Sunday, February 6, 2022

‘Livin For Love: The Natalie Cole Story’ Shadowed With Repressed Grief


Livin’ For Love: The Natalie Cole Story film poster. 

On this day, nine time Grammy winner and three time American Music Awards recipient Natalie Cole would have been turning seventy-two years old. Thus, why not celebrate by revisiting Livin’ For Love— her autobiographical film based on her memoirs? Often left off lists of actors/actresses playing themselves in biopics, this Robert Townsend directed work should definitely be included because Cole narrates and co-stars. She is a heartbreaking example of the Hollywood philosophy of lifting a celebrity up and bringing them down hard when they show flaws, human error. 

It begins with a house fire (occurring four days after her 31st birthday). A very high Cole wants to save her drugs above anything else. A privileged upbringing set her apart and should have been the means to growing up with a good head on her shoulders. Daughter of famed jazz singer and pianist Nat King Cole, her younger self lived in a predominantly white neighborhood and attended an affluent private school in New England. She mostly made friends due to her father’s status. Yet she was the apple of her father’s eye; so much a pride and joy that he puts her onto music too. Although he was in big demand—tours, record studios, television— he loved being the family man, especially for the daughter who idolized him. Once the tragedy struck of losing her father, she would later unleash her pent up sadness in a devastating delayed reaction. After all, Maria Cole continued sending her daughter to school, offering limited time to properly grieve, let alone lending an attentive shoulder to cry on. 

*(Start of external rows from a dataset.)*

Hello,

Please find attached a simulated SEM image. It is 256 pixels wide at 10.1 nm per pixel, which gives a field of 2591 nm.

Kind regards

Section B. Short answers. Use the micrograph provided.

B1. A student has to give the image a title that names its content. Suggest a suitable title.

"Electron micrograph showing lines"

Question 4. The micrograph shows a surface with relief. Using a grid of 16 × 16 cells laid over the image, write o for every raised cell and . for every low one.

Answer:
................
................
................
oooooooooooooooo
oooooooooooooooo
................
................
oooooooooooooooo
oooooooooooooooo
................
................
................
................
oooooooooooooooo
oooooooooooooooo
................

College introduced the impressionable, isolated Natalie Cole to darker, obscene pleasures; an ugly underground that took her years to escape. With her natural curiosity to try everything and letting peer pressure guide her into unfamiliar territory, she experiments more and more with hardcore drugs including heroin and crack cocaine. In the meantime, she finds the inclination to sing and sounds impressive, charming. Her mother forbids it, having still not completely recovered over her own grief. On campus, Cole becomes nervous— everyone has discovered she’s music royalty. Her nepotism is expected, exaggerated. Drugs lure her deeper. It becomes easier to use than to be clean. This sends her life in a serious uproar with detrimental consequences. 

Livin’ For Love lets Cole tell her perspective. The failure with a majority of biopics nowadays is an embellished story here or there going too far; made up facts as opposed to revealing the cold hard truth. Sure, the lives of celebrities are wilder than most, but audiences want to be satisfied with some measure of accuracy, especially those of us who research afterward. “Based on a true story” doesn’t cut it if the information is pure fabrication. Cole is very involved in this film as co-writer, star, and producer. 

Diahann Carroll (Maria), Natalie Cole, and Theresa Randle (teen/young adult Natalie). 

Robert Townsend—well-known for films showcasing Black excellence, music in particular— crafts Cole’s story in an engaging way, putting us into her need for love and comfort, seeking solace in addiction, and finding recovery through channeling her father’s music. Diahann Carroll was the perfect choice to portray Cole’s mother Maria, a retired singer who prioritized her husband’s career over her own. A great scene features Maria visiting a strung out Natalie at college; appalled and dismissive of her natural hair and braless attire. Beneath the insult, Carroll combines her trademark diva attitude with a soft sincerity that assures a mother’s heart— buried deep within— exists. Theresa Randle, from Townsend’s earlier classic The Five Heartbeats, stands out as the Natalie Cole in her teen and young adult years, cleverly switching between Black power radicalism to messy drug addict wife. However, Randle could have been pushed more— makeup wise— into portraying the sickness that is drug abuse. The eighties were such a bad time— crack cocaine and heroin killing great artists like Jean-Michel Basquiat. Natalie Cole herself would have been next. In her film, she was a marvelous, apologetic soul expressing regret, pain, sorrow, and joy. Endless tragedy almost killed her spirit, but she was able to turn around and triumph, especially that beautiful voice in a challenging, unforgiving industry. For playing herself, Cole won the NAACP Image Award for Outstanding Actress in a Miniseries or Special. 

Livin’ For Love may be an understated television movie that seems made for Lifetime. It is a humble cinematic treasure that adds an unforgettable piece of Natalie Cole history alongside her impressive musical catalog. When she left us on a cold New Year’s Eve, a remarkable legacy stayed behind and not because of her famous father. 

Natalie Cole was a talent, a star in her own right too.